A study conducted by the Judicial System Monitoring Program (JSMP) about the duties performed by Members of the National Parliament in 2014 show than more resolutions than laws were passed over a period of 12 months.

JSMP Executive Director Luis Oliveira Sampaio said the priority of the National Parliament is produce new legislation every year but that in 2014 it produced mostly low-quality and counterproductive resolutions, some that contradicted democratic principles.
“We have not seen any laws approved in the National Parliament,” said the Director.
The National Parliament in 2014 was supposed to re-draft legislation on anti-corruption, a victim’s reparation scheme and land and property legislation.

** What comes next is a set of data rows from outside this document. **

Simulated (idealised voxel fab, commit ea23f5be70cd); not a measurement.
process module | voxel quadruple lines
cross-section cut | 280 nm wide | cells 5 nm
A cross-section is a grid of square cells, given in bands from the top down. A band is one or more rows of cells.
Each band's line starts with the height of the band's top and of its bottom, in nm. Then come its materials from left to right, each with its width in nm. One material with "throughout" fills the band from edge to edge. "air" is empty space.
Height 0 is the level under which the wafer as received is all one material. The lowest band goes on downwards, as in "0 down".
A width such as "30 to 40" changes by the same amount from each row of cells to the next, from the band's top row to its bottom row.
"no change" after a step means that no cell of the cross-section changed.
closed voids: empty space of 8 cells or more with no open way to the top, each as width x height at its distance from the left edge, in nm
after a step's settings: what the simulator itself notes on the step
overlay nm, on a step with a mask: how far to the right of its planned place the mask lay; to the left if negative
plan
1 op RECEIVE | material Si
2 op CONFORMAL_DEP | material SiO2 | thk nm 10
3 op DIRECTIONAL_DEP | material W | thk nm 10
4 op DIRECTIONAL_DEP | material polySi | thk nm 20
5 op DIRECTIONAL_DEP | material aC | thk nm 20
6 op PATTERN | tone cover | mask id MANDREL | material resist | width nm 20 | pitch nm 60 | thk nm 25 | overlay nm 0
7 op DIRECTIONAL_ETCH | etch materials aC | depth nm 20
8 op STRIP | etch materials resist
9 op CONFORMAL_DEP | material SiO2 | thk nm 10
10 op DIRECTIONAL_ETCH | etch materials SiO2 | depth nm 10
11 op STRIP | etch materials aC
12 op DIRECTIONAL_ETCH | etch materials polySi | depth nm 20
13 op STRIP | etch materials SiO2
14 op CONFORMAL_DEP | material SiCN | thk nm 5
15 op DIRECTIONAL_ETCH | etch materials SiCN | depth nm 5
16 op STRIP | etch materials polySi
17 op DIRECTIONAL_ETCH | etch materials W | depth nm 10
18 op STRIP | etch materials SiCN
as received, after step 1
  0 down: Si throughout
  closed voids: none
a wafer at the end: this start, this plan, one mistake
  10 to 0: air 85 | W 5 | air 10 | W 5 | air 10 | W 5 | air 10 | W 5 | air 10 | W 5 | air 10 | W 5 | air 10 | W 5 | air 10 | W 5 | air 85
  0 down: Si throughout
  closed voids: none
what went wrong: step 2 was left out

“This is the type of legislation that directly impacts on community life,” Sampaio said.
He added MP’s too often spend much of their time monitoring physical projects such as clean water projects, electricity and other infrastructure projects.
In response to JSMP’s concern, MP Arao Noe from Commission A (constitutional issues, justice, public administration, local power and anti-corruption) considers the organisation’s observations not convincing because some legislation was produced in 2014.
MP Noe added the national parliament in 2014 approved the Social Communication Law, the Law on a Special Economic Zone Market, and made amendments to the Law on Money Laundering and Terrorism Financing, including other laws.
“Therefore what that NGO is saying is wrong,” said also MP Noe.
The MP said also that making resolution is also one of the main duties of the parliament as per article 92 of RDTL’s Constitution which allows the parliament to pass resolutions that defend the interests of the State.